Role Overview
Data Research Engineers in Citadel Securities are responsible for the curation of large-scale structured and unstructured data and for data assimilation across a multitude of sources. They focus on the translation of high-level conceptual queries to efficient back-end queries on extremely large-scale data collections. Our data science is supported by state-of-the-art cloud-based services that scale out. The advanced queries will be crucial in enriching alpha signals for our multi-billion-dollar Systematic Business and research function, enabling us to deliver a competitive edge against competitors.

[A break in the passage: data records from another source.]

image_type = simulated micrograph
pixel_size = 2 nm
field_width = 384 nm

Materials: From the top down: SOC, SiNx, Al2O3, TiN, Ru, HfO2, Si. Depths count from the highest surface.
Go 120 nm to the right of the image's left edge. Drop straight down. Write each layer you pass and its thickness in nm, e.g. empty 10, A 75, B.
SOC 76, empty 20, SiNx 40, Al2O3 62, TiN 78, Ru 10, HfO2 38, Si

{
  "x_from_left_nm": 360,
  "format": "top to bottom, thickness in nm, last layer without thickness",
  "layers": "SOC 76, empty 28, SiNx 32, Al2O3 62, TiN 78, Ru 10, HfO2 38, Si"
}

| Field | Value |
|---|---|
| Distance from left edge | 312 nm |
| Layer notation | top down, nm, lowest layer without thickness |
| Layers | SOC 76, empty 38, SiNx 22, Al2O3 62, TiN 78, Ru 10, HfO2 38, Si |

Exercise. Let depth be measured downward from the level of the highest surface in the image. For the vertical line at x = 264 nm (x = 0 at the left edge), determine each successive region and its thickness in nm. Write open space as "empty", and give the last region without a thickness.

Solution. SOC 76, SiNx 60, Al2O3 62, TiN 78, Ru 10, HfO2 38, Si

Our team of talented Data Research Engineers works hand-in-hand with the QR teams to design the most insightful queries. In addition, they closely work with business operations and QRs in order to identify and evaluate the most promising datasets from anywhere in the world and available in numerous modalities. We are looking for individuals passionate about driving business impact through data!
Responsibilities:
- Act as data owner of several datasets each with its own unique schema and delivery frequency
- Partner with researchers to produce high-value datasets
- Design, create, automate, and maintain custom data pipelines
- Extract the raw data
- Clean and normalize the data
- Translate high-level market research concepts into scalable processes that further transform the data
- Handle all edge cases
- Develop high-performance schemas and queries
- Setup “data checks” and alerts to determine when the data is “bad”
- Load the processed dataset to a format easily digested by quantitative researchers and models
- Develop tooling to facilitate the development and monitoring of custom data pipelines
- Setup analytical infrastructure to facilitate exploration and visualization of datasets
- Large scale cloud development of applications as a service
Qualifications:
Required:
- Demonstrated experience driving meaningful business outcomes through data engineering
- Prior ownership of a data project (or at least a large part of it)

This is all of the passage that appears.